CAIRO (Reuters) - Yemen's Houthi movement and its armed allies seized a military base north of the capital Sanaa on Sunday, dealing a setback to a shaky ceasefire and peace talks in Kuwait aimed at ending a year-long war.
Unlike most of Yemen's soldiers, those at the Umaliqa base had refused to take sides in the civil war between the Iran-allied Houthis and the government, which escalated when a military coalition led by Saudi Arabia intervened in March last year.
The Houthis had tolerated the neutrality until launching a surprise push into the facility in Amran province and seizing its large cache of weapons at dawn, according to local officials.
Several of the soldiers defending the base were killed during the assault, they added.
Abdel-Malek al-Mekhlafi, Yemen's foreign minister and the government's top delegate to U.N.-backed negotiations with the Houthis in Kuwait, said the move had "torpedoed" the talks.
"We will take the appropriate position in response to the Houthi crime at the Umaliqa base in Amran for the sake of our people and country," he wrote on his official Twitter account.
Buttressed by a truce which had been largely holding since April 10, talks in Kuwait had been inching ahead in recent days and the Houthis said Saudi Arabia released 40 Yemeni prisoners it had been holding on Saturday.

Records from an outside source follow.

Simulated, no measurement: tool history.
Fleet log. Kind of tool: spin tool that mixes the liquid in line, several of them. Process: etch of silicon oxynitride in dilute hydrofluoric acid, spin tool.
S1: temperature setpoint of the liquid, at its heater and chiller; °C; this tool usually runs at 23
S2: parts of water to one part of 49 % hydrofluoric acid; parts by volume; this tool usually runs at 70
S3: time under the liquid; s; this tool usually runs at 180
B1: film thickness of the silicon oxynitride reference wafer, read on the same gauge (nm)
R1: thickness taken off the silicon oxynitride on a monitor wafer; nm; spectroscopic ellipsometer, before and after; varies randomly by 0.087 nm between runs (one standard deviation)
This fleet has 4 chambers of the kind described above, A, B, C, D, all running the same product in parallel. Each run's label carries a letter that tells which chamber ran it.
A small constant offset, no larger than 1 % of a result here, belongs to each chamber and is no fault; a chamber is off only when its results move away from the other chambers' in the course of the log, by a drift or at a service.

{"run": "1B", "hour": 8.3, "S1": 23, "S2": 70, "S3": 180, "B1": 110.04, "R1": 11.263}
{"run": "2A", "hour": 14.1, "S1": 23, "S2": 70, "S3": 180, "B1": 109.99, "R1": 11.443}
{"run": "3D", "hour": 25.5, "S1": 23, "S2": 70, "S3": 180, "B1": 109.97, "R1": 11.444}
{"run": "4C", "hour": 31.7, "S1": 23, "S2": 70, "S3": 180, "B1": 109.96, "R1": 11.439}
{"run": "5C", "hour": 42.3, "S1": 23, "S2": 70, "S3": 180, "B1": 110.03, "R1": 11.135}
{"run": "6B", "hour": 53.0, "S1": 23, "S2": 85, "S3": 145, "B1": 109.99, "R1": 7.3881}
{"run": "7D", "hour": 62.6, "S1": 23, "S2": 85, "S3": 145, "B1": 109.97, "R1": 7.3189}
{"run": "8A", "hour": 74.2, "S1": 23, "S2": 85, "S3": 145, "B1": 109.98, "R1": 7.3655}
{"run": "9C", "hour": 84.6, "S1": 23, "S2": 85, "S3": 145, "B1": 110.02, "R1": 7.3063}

For its part, Yemen's Houthi-run state news agency Saba accused the mostly Gulf Arab coalition and Yemeni government forces of violating the truce 4,000 times, saying shelling, bombing raids and warplane overflights had raised tensions.
The war has killed at least 6,200 people and unleashed a humanitarian crisis in the already impoverished country.
Yemen's army has split, and military bases and commanders have mostly either taken the Houthi or government side.